The solution we ended up implementing for CentOS leverages a set of full, in-house mirrors of the CentOS repos. Since we don't age-off the RPMs, all the back-rev RPMs are still available to us (in "vault" repos). The third-party sustainment solution (chosen because it supported Windows, Linux and Solaris) allows the creation of targeted update-bundles (kinda like channels but also more of a pain in the rear to implement - the joys of reinventing the wheel) using the in-house repo-mirrors.
Even if we needed older revs, some of the CentOS sites still make them available (you just have to dig through the mirrors to find the few sites that retain them). The actual space-cost of keeping the back-rev RPMs is fairly small (though larger than sites offering free public mirror service might want to take on).
Tom, I'm personally glad to hear that about patch speed. I've read some sources (yesterday) that said the patches were not always timely, but they did not provide solid timelines on details. As I dig further, it appears from this source *(link works at the moment, see point #14) the delay is probably trivial, 24-72 hours. The patches for minor releases, or older 'point releases' do not disappear, but stop with the next subsequent point release (source two paragraphs down).
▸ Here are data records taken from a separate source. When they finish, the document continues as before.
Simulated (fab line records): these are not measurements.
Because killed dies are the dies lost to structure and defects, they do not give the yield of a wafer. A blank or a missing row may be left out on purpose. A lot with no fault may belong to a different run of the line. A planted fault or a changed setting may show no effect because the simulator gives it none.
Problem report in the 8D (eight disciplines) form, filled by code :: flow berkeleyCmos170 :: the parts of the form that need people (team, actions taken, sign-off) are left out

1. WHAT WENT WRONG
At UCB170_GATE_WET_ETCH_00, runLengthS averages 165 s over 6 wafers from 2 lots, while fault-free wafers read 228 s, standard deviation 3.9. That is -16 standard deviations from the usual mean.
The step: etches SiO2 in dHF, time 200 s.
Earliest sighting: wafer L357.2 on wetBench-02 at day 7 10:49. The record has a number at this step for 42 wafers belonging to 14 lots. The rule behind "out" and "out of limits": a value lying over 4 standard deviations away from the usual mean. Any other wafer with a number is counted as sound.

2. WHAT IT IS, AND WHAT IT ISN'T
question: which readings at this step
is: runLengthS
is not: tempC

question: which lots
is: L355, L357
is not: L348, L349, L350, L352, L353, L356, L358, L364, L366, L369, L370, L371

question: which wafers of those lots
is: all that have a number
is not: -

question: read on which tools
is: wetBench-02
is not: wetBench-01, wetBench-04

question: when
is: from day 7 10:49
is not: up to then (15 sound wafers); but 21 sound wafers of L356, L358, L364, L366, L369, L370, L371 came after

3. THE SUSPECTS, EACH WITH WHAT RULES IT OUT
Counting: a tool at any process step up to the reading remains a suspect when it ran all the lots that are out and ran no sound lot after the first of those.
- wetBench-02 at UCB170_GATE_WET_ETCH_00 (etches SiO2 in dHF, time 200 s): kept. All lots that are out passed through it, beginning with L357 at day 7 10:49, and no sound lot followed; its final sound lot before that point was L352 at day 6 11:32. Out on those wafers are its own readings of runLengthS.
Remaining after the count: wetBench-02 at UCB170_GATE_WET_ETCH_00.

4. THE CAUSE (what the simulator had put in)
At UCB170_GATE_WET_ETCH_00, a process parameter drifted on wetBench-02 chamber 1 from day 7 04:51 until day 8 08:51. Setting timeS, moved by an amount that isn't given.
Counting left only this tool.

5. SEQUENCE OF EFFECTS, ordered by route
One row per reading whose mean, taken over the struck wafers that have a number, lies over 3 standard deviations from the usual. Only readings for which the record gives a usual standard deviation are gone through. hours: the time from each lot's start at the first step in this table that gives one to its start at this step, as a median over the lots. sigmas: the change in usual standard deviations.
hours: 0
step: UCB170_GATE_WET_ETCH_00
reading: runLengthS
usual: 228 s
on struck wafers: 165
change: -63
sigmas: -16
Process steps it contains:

The 'days delayed' for availability for a given major or minor-version of centos is here, with rhel 6 taking the longest.
Yes, their archives for older point-release versions such as 6.4, 6.3, 6.2, 5.9, 5.8 etc are certainly available, and that's great - but when (for instance) 6.5 hits the streets, all patches for rhel 6.4 end. The same identical bit also goes for RHEL, however RHEL offers a subscription that allows patching of the older version for just security related patches. Here is the Centos source for that at their website, quoted below:
begin quoted material
<!> The CentOS project does not offer any of the various approaches to extended life for an earlier point release which its upstream occasionally does for its subscribing clientèle. Once a new point release is issued (say: 6.3, following 6.2), no further source packages (from which updates can be built) are released for the earlier version and therefore CentOS is no longer able to produce security or other updates. After a transition interval of a few weeks, the old point version binaries are moved to the vault. There is a longer discussion at item 15 in the FAQ for more details.
end quoted material
Red Hat's source (this is it, scroll down to "details", then go to "Extended Update Support"), explains it.
begin quoted excerpt,
Errata advisories can be released individually on an as-needed basis or aggregated as a minor release on security errata being available for minor releases
end quoted excerpt from source above
(they say "minor releases" instead of "point releases).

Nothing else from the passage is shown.